Calling her main opponent in the May primary a liberal, Taylor said Ohio Attorney General Mike DeWine was a five-decade career politician typical of the establishment who thinks government can cure all of society’s ills.
“I want to build a firewall against government over-reach,” she said.
Taylor said DeWine “was in the Gang of 14 who blocked conservative judges,” plus “he earned an F (grade) from the National Rifle Association, and that’s hard to do” and even supported the DREAM Act (Development, Relief, and Education for Alien Minors).
“In 2016, our nation stated very clearly what it thinks of the establishment,” she said in support of President Donald Trump and his tax cuts. “You have more power than you know,” voters were told.
Most of the audience’s questions were about immigration. Taylor said she was opposed to Sanctuary Cities and would use the power of the purse to withhold funding to cities such as Columbus, until they did comply. “We have to build the wall to secure our borders.”
One person said he liked her, but no longer liked Gov. John Kasich.
“I hear this everywhere I go,” Taylor said. “I’m the same conservative I’ve always been. View me for who I am and not for John Kasich. I am the true conservative.”
She also pointed to recent endorsements from fellow conservative politicians such as Minnesota’s Michele Bachmann.

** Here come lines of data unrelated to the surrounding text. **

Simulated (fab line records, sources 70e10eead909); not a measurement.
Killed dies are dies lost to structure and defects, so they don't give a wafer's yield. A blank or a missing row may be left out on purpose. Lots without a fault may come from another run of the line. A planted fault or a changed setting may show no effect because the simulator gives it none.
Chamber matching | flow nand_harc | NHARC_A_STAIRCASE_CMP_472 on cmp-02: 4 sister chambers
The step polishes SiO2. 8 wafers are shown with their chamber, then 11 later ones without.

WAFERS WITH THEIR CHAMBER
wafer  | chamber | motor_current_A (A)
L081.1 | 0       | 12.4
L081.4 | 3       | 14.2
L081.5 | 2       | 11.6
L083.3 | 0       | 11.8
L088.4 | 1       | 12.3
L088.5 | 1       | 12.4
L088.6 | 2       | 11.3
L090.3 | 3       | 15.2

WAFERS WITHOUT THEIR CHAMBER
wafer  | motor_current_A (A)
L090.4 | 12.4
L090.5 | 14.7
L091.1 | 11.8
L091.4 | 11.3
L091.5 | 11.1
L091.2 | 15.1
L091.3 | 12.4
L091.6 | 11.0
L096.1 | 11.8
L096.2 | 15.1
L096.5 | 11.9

Taylor admitted she was in a tough race, and that DeWine had an advantage in name recognition. However, she felt that events such as the Powell meet and greet had a compounding effect on guests, who would tell others about the candidate. Indeed, as they were leaving, several people in the tavern said they would vote for Taylor in the May 8 primary.
Liberty Tavern was an aptly-named place to hold the meet and greet, containing patriotic-themed memorabilia amid its chairs, tables and televisions. Taylor’s talk took place in a quiet room of the busy restaurant that was graced overhead by a quote attributed to founding father Benjamin Franklin — “The Constitution only gives people the right to pursue happiness. You have to catch it yourself.”